USC’s incoming class shows continued progress in diversity, first-gen representation

USC’s incoming class shows continued progress in diversity, first-gen representation

Admission offers are out to almost 8,200 would-be students around the globe.

April 13, 2022 Ron Mackovich-Rodriguez

The hashtag #IGotIntoUSC began trending March 25, when some of USC’s soon-to-be students found out they’d been granted admission into the university.

“Congratulations! I am pleased to offer you admission to the University of Southern California,” the message said. “This offer is being extended to you as a result of your outstanding achievements, both in and out of the classroom.”

USC admissions: Talented admits of 2022
(USC Graphic)

For students around the world, the message was a long-sought achievement. For the university, the offers represent sustained progress.

“Each year, there’s a sense of renewal as we welcome what we hope will be our newest scholars,” said Kedra Ishop, vice president for enrollment management at USC. “We’re seeing some of the university’s long-term efforts toward access and inclusion pay off. Financial aid and a holistic approach to our process are key to that success.”

Behind the warm welcome were hard decisions, given the number of outstanding applicants:

  • 69,000 applications were received.
  • A 65-person team from the Office of Admission looked at each application.
  • Over five and a half months — and 30,000 hours of reading and reviewing — went into the selection process.
  • Just under 12% of those who applied were accepted, fewer than last year by half a percentage point.

The university has been setting records for several years, as the number of applicants and admitted students reached historic highs. This year, the respective volumes evened out. Applications dropped just under 3% compared to last year, while the size of the admitted pool was reduced by 7%.

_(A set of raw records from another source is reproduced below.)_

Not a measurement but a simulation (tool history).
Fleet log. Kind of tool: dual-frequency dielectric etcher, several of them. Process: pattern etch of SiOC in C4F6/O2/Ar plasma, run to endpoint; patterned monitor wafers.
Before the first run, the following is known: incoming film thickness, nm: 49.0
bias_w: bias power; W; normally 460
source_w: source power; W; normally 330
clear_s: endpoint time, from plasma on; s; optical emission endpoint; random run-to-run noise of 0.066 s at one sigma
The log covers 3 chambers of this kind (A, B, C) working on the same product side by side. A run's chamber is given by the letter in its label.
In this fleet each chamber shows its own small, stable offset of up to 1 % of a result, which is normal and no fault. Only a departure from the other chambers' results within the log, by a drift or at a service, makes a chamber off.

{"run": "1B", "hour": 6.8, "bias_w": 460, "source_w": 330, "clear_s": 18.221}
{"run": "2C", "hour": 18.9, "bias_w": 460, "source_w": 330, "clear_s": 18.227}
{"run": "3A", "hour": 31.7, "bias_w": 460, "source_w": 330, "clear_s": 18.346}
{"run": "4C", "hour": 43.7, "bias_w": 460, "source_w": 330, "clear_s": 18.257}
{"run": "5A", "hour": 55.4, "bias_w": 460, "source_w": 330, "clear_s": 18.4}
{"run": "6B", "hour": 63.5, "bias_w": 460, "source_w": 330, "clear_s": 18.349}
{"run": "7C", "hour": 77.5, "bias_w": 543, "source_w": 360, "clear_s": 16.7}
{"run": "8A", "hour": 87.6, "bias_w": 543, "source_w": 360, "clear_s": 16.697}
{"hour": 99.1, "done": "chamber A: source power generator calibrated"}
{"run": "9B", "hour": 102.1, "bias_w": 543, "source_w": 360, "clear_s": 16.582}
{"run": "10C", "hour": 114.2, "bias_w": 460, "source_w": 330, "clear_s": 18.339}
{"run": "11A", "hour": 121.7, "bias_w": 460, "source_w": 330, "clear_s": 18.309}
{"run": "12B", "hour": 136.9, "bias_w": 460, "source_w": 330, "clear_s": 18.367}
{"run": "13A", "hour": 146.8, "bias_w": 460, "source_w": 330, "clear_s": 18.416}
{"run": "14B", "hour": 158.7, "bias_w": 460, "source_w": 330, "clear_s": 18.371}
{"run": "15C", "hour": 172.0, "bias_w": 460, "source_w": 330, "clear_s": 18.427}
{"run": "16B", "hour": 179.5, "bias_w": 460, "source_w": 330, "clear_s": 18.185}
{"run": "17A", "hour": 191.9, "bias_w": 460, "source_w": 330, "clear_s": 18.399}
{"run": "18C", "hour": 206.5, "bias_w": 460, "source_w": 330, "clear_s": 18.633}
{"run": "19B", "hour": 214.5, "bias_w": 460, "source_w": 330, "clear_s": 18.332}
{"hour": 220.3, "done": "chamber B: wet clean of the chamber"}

USC admissions: Numbers stay strong

Diversity and access continue to take priority, with the percentage of first-generation college students notching just above 20%, its highest-ever rate. Among those offered admission:

  • 3 out of 4 identify their ethnicity as Black, Latinx, Native American, Asian and Pacific Islander, or multiple ethnicities.
  • 9% are Black students, an increase over last year.
  • As in past years, the most represented state was California, with 38% of admitted students. New York, Texas, Washington, Illinois and Florida followed.
  • The number of international students increased, hitting 18%. China, India, Canada, South Korea and Brazil are the most represented countries.
  • The average unweighted GPA is 3.91, which represents a historic high.

Increasing investment impacts USC admissions

Forty-three students from the Leslie and William McMorrow Neighborhood Academic Initiative, USC’s signature college prep program, were offered admission. This year, NAI affiliated Foshay Learning Center, which is less than a mile from the USC campus, received more offers of admission than any other high school. It has consistently placed among the top five feeder schools to USC since 2016. NAI students also come to USC from Lincoln and Wilson high schools, which have become increasingly represented in the university’s admission pool since NAI’s expansion to these campuses a few years ago. NAI is a partnership between USC and the Los Angeles Unified School District.

Students from the USC Bovard Scholars program, a pipeline to top-tier universities for students with financial need, received 28 offers of admission.

The USC admission process is need-blind, meaning financial need is not a factor in admission. Undergraduate financial aid from all university sources exceeds $460 million annually.

Last year, more than 800 first-year students benefited from USC’s Affordability Initiative, which was announced by President Carol L. Folt in 2020. Under the initiative, students from U.S. families with an annual income of $80,000 or less attend USC tuition-free.

Note: As enrollment commitments from students are due May 1, the makeup of the enrolled class may differ.